Employee Engagement

organisations have for many years been interested in understanding employee engagement in the world of work.

Over the years organisations have focused on morale, job satisfaction, employee satisfaction and employee sentiment. They current focus is Employee Engagement, but the underlying purpose remains the same.

organisations mainly use employee surveys to try and understand how their employees feel about the work experience. Unsurprisingly, “employee experience” is a big driver of employee engagement.

The reason that employee engagement in the world of work is considered to be so important is that there is a belief that the more positively employees feel about their work and their organisations, the more productive they will be and the more they will contribute.

As a result, organisations are always seeking to measure and then improve their employee engagement. They do this primarily with a view to improving their organisational performance. The route to improvement is usually through a series of organisational development programs. Unfortunately, some organisations simply pretend to be better and more engaging workplaces than they really are. They usually do this through a process of organisational culture washing.

Societal Employee Engagement

It’s not only organisations who seek to measure employee engagement in the world of work. Polling bodies and government organisations also seek to understand employee engagement as national and sector levels as well. Some of the findings of these organisations have made interesting reading over the past decade. Many of them have been used to explain specific narratives about our relationships with work and the future of work.

In their 2024 report (based on 2023 research), Gallup say that 15% of the global workforce is actively disengage and describes this cohort as workers who actively oppose their organisations goals. In total they find that only 18% of non-managers are engaged and only 30% of managers are engaged. They go on to estimate that low employee engagement costs the global economy US$8.9 trillion, or 9% of global GDP.

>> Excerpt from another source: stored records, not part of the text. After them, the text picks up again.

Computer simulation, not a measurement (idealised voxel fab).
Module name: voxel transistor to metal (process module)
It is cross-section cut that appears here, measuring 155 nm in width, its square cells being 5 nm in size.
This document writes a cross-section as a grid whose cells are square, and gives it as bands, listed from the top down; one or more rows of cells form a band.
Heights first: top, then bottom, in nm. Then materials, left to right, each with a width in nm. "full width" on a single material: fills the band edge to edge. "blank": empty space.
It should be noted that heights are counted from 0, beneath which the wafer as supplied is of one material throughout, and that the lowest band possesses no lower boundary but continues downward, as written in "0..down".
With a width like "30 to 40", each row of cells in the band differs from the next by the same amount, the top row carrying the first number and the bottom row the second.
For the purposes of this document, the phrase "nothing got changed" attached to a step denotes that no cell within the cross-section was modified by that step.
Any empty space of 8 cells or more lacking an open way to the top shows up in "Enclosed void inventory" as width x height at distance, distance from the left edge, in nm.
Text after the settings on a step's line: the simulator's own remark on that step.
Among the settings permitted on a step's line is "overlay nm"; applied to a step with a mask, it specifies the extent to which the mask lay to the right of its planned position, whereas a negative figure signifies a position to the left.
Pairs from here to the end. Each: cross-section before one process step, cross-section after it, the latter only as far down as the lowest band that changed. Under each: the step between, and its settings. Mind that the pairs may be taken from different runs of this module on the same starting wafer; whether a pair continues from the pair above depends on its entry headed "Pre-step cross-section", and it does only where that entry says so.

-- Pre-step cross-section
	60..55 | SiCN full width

Anyway, you get the point. Many people are working at a national level to assess employee engagement and to link it to lost income (or output) through the assumption that it correlates with productivity. As a result of all this narrative and calculation, the world is full of people looking to help improve engagement and thus productivity.

We think that understanding the relationships that employees have with their organisations and their work is a very good thing to do, despite the sort of tongue-in-cheek nature of this post. We also genuinely believe that the more engaged employees are, the more productive they will be. And furthermore, we fully believe that engaged employees don’t just benefit their employers, they also have better qualities of life and benefit wider society.

However, despite these beliefs we are slightly tongue-in-cheek about this subject. And the reason is that we think that intention matters. When organisations set out to improve employee engagement so that they can profit from it, it yields different results to when they set out to improve employee experience for the sake of improving the quality of existence for their employees.

Perhaps, fundamentally, we think that there is a fair bit of hypocrisy in this space. Most people, and most large organisations, know how to create engaging working environments and cultures for their teams. The challenge though is doing so in a cost-efficient way that provides strong returns to shareholders. And, often, it is the shareholders (or whoever controls capital) who win these battles, not the employees. As ever, a lot of work in the organisational psychology and engagement space boils down to efforts to get employees to work harder for less reward. And this is perhaps a bit jading.

In no way are we trying to say that employee engagement isn’t a good thing to improve. We’re simply saying that if organisations genuinely want to improve engagement, they can do so. However, to do so they need to be genuine in their intentions to do so, and to stop giving with one hand and taking away with the other.

Sources and Feedback

There, as ever, is a lot of original work behind the concepts of employee engagement. This post, though, is based on our own experiences, conversations and general reading, so there is no source reference for it.